Lord's prayer:
I think it means the follower, who wants God to lead them through the good and
bad things and choices of the world, which involves things that can tempt them
to do bad, things that make efforts to get them to do bad, asks God for the
strength to resist those efforts.
http://en.wikipedia.org/wiki/Lord's_Prayer#.22And_lead_us_not_into_temptation.22
The Adam and Eve tree story involves God making a test of fidelity--is it to
God or for self against God--not tempting them to make the wrong choice, which
would be the case if His effort was just to have them to make the wrong choice.
Likewise with Abraham, God tests Abraham's faith. The idea isn't that God
tempts Abraham to do bad but tests how good Araham was at being abidant to God.
Abraham began to carry out what God told him to do so God rewarded him for good
faith.
It reminds me of another use of the word "tempt"--the JWs leaders stance
against the mainstream view of Jesus is that it's wrong because the Devil tempts
Jesus three times and God can't be tempted. But "tempt" can be the effort to
get someone to do something or the person's own urge to do it. It doesn't have
to include both the effort to make another do something and the other's consent.

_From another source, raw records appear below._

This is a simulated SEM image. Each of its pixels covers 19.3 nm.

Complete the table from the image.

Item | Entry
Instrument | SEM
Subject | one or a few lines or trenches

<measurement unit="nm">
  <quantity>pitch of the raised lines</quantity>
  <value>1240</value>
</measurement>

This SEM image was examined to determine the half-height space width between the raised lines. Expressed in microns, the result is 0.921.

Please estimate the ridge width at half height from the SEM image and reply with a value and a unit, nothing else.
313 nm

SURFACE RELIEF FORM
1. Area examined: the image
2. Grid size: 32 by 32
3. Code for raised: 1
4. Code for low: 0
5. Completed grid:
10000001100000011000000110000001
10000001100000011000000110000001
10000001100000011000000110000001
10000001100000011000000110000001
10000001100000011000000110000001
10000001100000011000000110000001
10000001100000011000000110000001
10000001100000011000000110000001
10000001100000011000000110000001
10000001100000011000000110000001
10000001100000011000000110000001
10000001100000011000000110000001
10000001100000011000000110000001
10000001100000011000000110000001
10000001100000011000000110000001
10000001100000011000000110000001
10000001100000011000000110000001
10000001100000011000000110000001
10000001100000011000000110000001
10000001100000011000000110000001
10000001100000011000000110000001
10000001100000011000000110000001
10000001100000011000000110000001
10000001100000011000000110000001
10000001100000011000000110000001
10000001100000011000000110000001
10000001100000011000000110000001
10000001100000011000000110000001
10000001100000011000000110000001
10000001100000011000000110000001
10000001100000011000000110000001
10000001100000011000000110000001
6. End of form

Someone can tempt another but whether or not they're successful is another
thing--that's still the choice of the other's free will.
The Devil doesn't seem to have been sure of Jesus' identity and made the
effort to have Jesus forsake God three times, which could happen with either the
JWs leaders' or the mainstream idea of Jesus' identity, so it doesn't support
the JWs leaders' stance.
God can't be tempted doesn't mean God can't react at all, such as to faith,
etc., just that people can't get God to do their will against His will--His
choices are up to Him. The story in Ex.17 doesn't alter that. Moses is given
as concerned that the followers, who were out of water, shouldn't try to tempt
God to go against His will. Moses stays true to God though he's worried the
followers may turn on him. God supplies them with water, not that it's given
that they got him to do it against His will as if He wanted them to die of
thirst. He'd promised them a land to go to.